Raymond V. Haysbert: The hard-won wisdom of a Baltimore trail blazer
A Tuskegee airman who helped build one of the country’s leading black-owned businesses
Above: Raymond V. Haysbert. (Bmorenews.com)
Ray Haysbert, who died Monday at age 90, possessed “Yoda-like qualities,” according to Baltimore screenwriter Peter Allen. Another friend, Bernie Harper, said: “You could write a novel about Ray.”
Ray’s life certainly had the twists of a Dickens page-turner.
Born into savage poverty in Cincinnati (three of his younger siblings died while he was a child), he was forced to drop out of Wilberforce College to work as a broom pusher at a water plant.
When World War II broke out, he joined the 332nd Airmen and became one of the unsung heroes of the war – an African-American fighter pilot.
Returning from overseas, he moved to Baltimore and built one of the country’s leading black-owned businesses, Parks Sausage Co., and worked behind the scenes on campaigns to break the color barriers at City Hall and the State House.
A gentleman to the core, he favored reason and moderation over confrontation as he pursued a goal that lasted until his death – ending discrimination and empowering the black community through education, entrepreneurship and moral purpose.
Sticking to his Guns
How Ray attained his wisdom and profound generosity took me some time to unearth, for it was rooted in a painful past that he only occasionally mentioned.
I got to know Ray via a group of free thinkers that, even after 25 or so years, still has no agreed-upon name except, very informally, as “the judges” and no organizational rules except to meet every Saturday for breakfast and vigorous conversation. Nowadays, their abode of choice is a reserved room at Radisson Cross Keys.
On my first encounter with the group, arranged by longtime member Joe Wase, Ray wore a cap inscribed with the words OBAMA. Confronted by the room’s near-unanimous verdict that Hillary Clinton was the more electable candidate, Ray stuck to his guns, calmly outlining a scenario by which Obama could win the nomination and clinch the presidency.
As I recall it, only Geraldine Young, the elegant widow of the late Colts running back Buddy Young, seconded his heresy.
Slowly I learned about Ray’s role as an icon of the black community, a man whose advice helped scores of minority-owned businesses start and thrive, and whose spirit lifted thousands of Baltimoreans as co-founder of HUB (Helping to Unite Baltimore) and chairman of the Urban League.
“Ray is very humble and doesn’t toot his horn about some of the enterprises he helped begin for others,” said Joe Wase.
Nevertheless, his business acumen at Parks Sausage was legendary. Teaming up with ex-beer salesman Henry Parks, Ray parlayed a struggling company into an enterprise with 300 employees and a memorable slogan, “More Park Sausages, Mom” (with a plaintive “Please” appended later).
Hero in the Air
But to understand Ray you had to look beyond sausage making. The first clue to me came when he arrived one Saturday wearing a firetruck-red jacket emblazoned with the insignia of the 332nd Fighter Group.

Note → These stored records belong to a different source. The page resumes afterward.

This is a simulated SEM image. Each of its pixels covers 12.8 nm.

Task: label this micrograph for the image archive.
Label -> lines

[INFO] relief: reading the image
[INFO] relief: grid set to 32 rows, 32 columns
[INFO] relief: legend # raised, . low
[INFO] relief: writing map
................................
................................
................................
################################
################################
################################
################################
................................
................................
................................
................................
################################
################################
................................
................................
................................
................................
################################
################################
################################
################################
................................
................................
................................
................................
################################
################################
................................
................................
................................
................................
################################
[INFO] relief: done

Ray, I discovered, had trained at the Tuskegee Army Air Field in 1942-43 under a cloud of condescension because the military did not believe that African Americans could successfully fly an airplane.
“We got the worst planes because who wants to give a person who cannot fly a brand new plane, a top plane,” Ray said.
This only motivated Ray and the other aviators to train harder. All their efforts paid off when the all-black 332nd Fighter Group achieved one of the best records during World War II. The airmen completed 1,587 missions and downed 400 enemy craft. Their success contributed to the desegregation of the military in 1948.
But the pride Ray felt as a top gun over Italy was cut short when, coming to Baltimore after the war, he experienced an atmosphere filled with bigotry. “I’m not a bitter person,” he told oral historians Antwan Branch and Raven Coleman, “but for years and years I had that deep down inside me, the bitterness.”
Now I could see why Ray had so strongly connected to Barack Obama. Here was another Yoda-serene who had pulled himself up by his bootstraps.
“I’m released now”
Ray would smile beneficently whenever the hot whiff of presidential politics billowed around our eggs and pots of coffee. During the ups and downs of the campaign, he voiced faith that some day, maybe even in 2008, a majority of Americans would put aside skin color and judge a presidential candidate by his abilities.
Pride and joy gushed from Ray following the election. I recently found a clip by Bmorenews.com that captured Ray in that joyous moment.
“I’m released now,” he exclaimed to Doni Glover, recalling the rude shock he got when he came back to America after World War II.
“Finally,” he concluded, “I’m a citizen, first class.”
For those who knew him, Ray was always first class.